Basic Bar Chart¶
Bar charts display categorical data with rectangular bars, where bar length represents the value for each category.
Simple Bar Chart¶
Create a basic vertical bar chart with ax.bar().
1. Import and Setup¶
import matplotlib.pyplot as plt
import numpy as np
2. Define Categories and Values¶
categories = ['A', 'B', 'C', 'D', 'E']
values = [23, 45, 56, 78, 32]
3. Create Bar Chart¶
fig, ax = plt.subplots()
ax.bar(categories, values)
ax.set_xlabel('Category')
ax.set_ylabel('Value')
ax.set_title('Basic Bar Chart')
plt.show()
Horizontal Bar Chart¶
Use ax.barh() for horizontal orientation.
1. Basic Horizontal Bars¶
fig, ax = plt.subplots()
ax.barh(categories, values)
ax.set_xlabel('Value')
ax.set_ylabel('Category')
plt.show()
2. Long Category Names¶
categories = ['Category Alpha', 'Category Beta', 'Category Gamma',
'Category Delta', 'Category Epsilon']
values = [23, 45, 56, 78, 32]
fig, ax = plt.subplots()
ax.barh(categories, values)
plt.tight_layout()
plt.show()
3. Reversed Order¶
fig, ax = plt.subplots()
ax.barh(categories[::-1], values[::-1])
plt.show()
Pandas Plot Method¶
Use DataFrame's built-in plotting for quick visualizations.
1. Single Column¶
import pandas as pd
data = {'Courses': ['Language', 'History', 'Math', 'Chemistry', 'Physics'],
'Number of Teachers': [7, 3, 9, 3, 4]}
df = pd.DataFrame(data).set_index('Courses')

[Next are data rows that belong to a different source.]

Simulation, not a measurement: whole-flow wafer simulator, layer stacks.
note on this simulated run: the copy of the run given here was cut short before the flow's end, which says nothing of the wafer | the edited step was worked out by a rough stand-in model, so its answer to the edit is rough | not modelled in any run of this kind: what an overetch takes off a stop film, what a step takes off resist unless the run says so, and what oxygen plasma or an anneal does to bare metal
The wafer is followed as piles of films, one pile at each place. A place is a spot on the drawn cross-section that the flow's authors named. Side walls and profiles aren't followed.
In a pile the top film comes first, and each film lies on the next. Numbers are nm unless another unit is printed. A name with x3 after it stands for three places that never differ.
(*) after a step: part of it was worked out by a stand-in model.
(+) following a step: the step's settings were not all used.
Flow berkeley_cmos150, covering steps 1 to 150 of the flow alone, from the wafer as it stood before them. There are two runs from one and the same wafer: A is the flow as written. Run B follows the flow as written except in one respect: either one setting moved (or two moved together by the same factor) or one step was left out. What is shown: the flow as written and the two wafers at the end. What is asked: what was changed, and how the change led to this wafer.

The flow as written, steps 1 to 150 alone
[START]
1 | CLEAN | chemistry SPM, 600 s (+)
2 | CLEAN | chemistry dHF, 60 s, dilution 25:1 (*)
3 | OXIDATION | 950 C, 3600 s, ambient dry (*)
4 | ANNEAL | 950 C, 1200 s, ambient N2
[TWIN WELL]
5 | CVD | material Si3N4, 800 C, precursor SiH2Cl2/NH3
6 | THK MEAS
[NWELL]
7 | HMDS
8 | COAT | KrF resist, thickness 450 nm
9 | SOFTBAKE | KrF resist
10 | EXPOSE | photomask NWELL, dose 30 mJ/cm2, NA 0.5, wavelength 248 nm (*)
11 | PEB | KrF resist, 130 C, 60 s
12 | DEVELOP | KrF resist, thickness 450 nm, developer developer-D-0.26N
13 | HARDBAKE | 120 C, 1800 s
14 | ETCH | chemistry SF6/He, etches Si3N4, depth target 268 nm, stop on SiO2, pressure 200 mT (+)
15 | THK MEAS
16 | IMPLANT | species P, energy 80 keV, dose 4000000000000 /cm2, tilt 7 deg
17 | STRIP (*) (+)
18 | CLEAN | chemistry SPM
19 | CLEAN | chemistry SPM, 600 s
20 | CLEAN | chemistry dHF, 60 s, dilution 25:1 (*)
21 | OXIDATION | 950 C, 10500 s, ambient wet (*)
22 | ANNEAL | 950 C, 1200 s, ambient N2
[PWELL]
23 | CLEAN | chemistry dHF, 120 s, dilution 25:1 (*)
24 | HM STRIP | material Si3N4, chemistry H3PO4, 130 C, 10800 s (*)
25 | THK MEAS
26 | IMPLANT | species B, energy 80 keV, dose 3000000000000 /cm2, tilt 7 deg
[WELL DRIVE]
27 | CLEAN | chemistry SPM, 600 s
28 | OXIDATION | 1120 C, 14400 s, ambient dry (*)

fig, ax = plt.subplots(figsize=(12, 3))
df.plot(kind='bar', ax=ax)
ax.spines['right'].set_visible(False)
ax.spines['top'].set_visible(False)
plt.show()
2. Multiple Columns¶
data = {'Student': ['Brandon', 'Vanessa', 'Daniel', 'Kevin', 'William'],
'Midterm': [85, 60, 60, 65, 100],
'Final': [90, 90, 65, 80, 95]}
df = pd.DataFrame(data).set_index('Student')
fig, ax = plt.subplots(figsize=(12, 3))
df.plot(kind='bar', ax=ax)
ax.spines['right'].set_visible(False)
ax.spines['top'].set_visible(False)
plt.show()
3. Horizontal with Pandas¶
fig, ax = plt.subplots(figsize=(12, 3))
df.plot(kind='barh', ax=ax)
ax.spines['right'].set_visible(False)
ax.spines['top'].set_visible(False)
plt.show()
Numeric X-Axis¶
Use numeric positions instead of categorical labels.
1. Integer Positions¶
x = np.arange(5)
values = [23, 45, 56, 78, 32]
fig, ax = plt.subplots()
ax.bar(x, values)
ax.set_xticks(x)
ax.set_xticklabels(['A', 'B', 'C', 'D', 'E'])
plt.show()
2. Custom Spacing¶
x = [0, 1, 3, 4, 6] # Non-uniform spacing
values = [23, 45, 56, 78, 32]
fig, ax = plt.subplots()
ax.bar(x, values, width=0.8)
plt.show()
3. Centered Labels¶
x = np.arange(5)
fig, ax = plt.subplots()
ax.bar(x, values)
ax.set_xticks(x)
ax.set_xticklabels(['A', 'B', 'C', 'D', 'E'], ha='center')
plt.show()
Data Sources¶
Various ways to provide data to bar charts.
1. Lists¶
categories = ['Mon', 'Tue', 'Wed', 'Thu', 'Fri']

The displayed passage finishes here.